Local governments, we’re told, are close to the people and accountable to the taxpayer. Compared to what, exactly? Of the 27 municipal governments in Fraseropolis, which ones do best for their citizens at earning public support for their programs, designing livable neighbourhoods, or investing for infrastructure replacement? Which ones do least?
In the United States, a consortium of organizations is developing a “sustainability index” that will allow communities to “benchmark their performance over time, or compare their results to those of other communities.” It has taken two years of public process to develop the components of the Star Community Index; they include measures related to green infrastructure and green transportation as well as educational opportunity, housing affordability and arts and culture. Local governments will enter this program voluntarily; a pilot run, with ten jurisdictions on board including King County (Seattle), is to begin in autumn 2012.

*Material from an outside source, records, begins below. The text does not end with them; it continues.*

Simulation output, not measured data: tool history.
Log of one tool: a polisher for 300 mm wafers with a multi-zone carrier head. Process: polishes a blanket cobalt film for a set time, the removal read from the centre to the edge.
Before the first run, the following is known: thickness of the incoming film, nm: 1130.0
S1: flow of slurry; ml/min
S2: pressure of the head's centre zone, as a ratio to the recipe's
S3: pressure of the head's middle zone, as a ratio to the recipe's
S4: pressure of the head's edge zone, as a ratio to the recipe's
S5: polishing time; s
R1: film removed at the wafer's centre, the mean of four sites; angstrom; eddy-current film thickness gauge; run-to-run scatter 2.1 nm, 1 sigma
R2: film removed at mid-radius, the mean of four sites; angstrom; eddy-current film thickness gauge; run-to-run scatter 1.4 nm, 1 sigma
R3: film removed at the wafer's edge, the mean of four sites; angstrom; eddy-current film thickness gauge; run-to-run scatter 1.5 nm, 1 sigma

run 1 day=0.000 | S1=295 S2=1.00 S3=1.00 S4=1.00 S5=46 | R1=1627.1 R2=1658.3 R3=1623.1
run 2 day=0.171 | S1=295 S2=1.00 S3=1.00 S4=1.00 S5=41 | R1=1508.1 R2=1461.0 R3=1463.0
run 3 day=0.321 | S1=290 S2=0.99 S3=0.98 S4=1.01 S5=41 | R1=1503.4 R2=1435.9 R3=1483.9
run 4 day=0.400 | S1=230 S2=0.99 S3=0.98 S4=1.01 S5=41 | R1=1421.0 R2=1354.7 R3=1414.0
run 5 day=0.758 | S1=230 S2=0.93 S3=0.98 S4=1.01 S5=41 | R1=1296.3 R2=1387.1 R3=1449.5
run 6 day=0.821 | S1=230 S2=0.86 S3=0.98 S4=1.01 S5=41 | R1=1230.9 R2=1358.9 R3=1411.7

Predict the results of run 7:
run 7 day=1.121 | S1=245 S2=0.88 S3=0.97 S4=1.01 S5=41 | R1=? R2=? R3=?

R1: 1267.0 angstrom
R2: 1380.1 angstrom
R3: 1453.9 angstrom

In British Columbia, we have various ways of comparing communities and public institutions with each other, but always with a narrow focus. We can compare such things as parking costs, as in the graphic here, or home prices, courtesy Royal LePage. Statistics Canada publishes an annual crime index, and Maclean’s magazine upgrades this product by correcting for population; for 2010, the magazine found that 10 of Canada’s 20 “most dangerous” cities in 2010 were in B.C. (In order: Prince George, Victoria, Kelowna, Surrey, Nanaimo, Chilliwack, New Westminster, Kamloops, Vancouver, Langley Township). [With the link updated to 2019, the Maclean’s ranking shows just 2 of Canada’s top 20 most dangerous cities are in B.C.]
If we’re considering a university education, Maclean’s publishes an annual ranking based on half a dozen indexes (most of the details are available only in their print edition.) The relentlessly right-wing Fraser Institute publishes an annual report card on B.C. high schools, as well as a report (on a province by province basis) on health care system wait times.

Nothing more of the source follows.